7.19.2005


If your in your mid- twenties (and chances are strong that you are, if you're reading this), like me, you're bilingual. Well, kind of. First off, we assume you know the English language, at least if you've gotten this far. Secondly, despite any other foreign languages you may know, you also speak "tech." The language of the computer era. Its interesting, if you think about it...

Your parents didn't grow up speaking tech. Tech is a language that basically grew up with you. It was practically unknown when you were a youngster, but it was there (like you), growing day by day. It hit its adolescence about the same time you did, but instead of zits and hair in new places, it had its www's and @'s and dot's. And it kept growing, until it hit its savvy, fast-paced, high energy 20's. And who knows where it will go from here. Just like you.

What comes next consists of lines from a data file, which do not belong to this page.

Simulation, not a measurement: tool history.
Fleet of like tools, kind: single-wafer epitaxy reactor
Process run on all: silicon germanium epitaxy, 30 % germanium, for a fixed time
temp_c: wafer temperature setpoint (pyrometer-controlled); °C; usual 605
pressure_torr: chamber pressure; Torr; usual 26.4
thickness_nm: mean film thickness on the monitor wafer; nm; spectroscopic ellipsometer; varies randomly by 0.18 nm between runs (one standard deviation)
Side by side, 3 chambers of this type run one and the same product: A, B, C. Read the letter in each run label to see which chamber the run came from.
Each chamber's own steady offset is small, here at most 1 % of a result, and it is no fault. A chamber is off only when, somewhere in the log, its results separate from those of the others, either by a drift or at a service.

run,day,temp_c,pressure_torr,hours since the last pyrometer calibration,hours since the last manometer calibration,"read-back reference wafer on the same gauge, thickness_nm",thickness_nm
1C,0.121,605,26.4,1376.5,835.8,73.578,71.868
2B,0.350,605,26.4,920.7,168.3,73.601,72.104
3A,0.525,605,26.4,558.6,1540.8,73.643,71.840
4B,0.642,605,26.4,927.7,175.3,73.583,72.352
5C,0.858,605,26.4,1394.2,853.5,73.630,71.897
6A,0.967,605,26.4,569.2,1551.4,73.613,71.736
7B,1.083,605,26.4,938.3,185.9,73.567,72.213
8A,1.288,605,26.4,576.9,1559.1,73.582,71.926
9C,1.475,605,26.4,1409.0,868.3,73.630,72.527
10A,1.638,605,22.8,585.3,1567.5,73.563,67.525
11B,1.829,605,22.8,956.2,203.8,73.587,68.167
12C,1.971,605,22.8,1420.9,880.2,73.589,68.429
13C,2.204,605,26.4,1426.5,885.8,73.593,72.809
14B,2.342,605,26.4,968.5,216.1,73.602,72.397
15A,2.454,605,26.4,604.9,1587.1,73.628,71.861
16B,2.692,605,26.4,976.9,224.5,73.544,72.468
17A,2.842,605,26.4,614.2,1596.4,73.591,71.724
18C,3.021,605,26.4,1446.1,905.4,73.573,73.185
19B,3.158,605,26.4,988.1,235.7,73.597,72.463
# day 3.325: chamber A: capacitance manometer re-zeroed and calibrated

You may consider yourself less hip to the tech talk than others your age, but the fact remains - you grew up with it all around you, and you're much more familiar with it than 95% of the people who are older than you.

One place that you can see the tech language barrier in full effect is in the home. You know how it is - you go home to visit the folks for a few days and you feel a familial (perhaps even patriotic) duty to install Firefox and Spybot and a couple ad-blockers on their poor, vulnerable new Dell. Well, hopefully they got a Dell. Parents are sadly susceptible to marketing (unlike their more jaded children) and often will buy a computer because they saw that "it comes in a box that looks like a cow!" Or perhaps yours were the price-savvy type that bought an Orion or some other obscure Japanese brand because it was half the price of all the other computers at Comp USA (wonder why that was). Either way, there it sits, whatever kind it is, and its new, and pitifully under-utilized.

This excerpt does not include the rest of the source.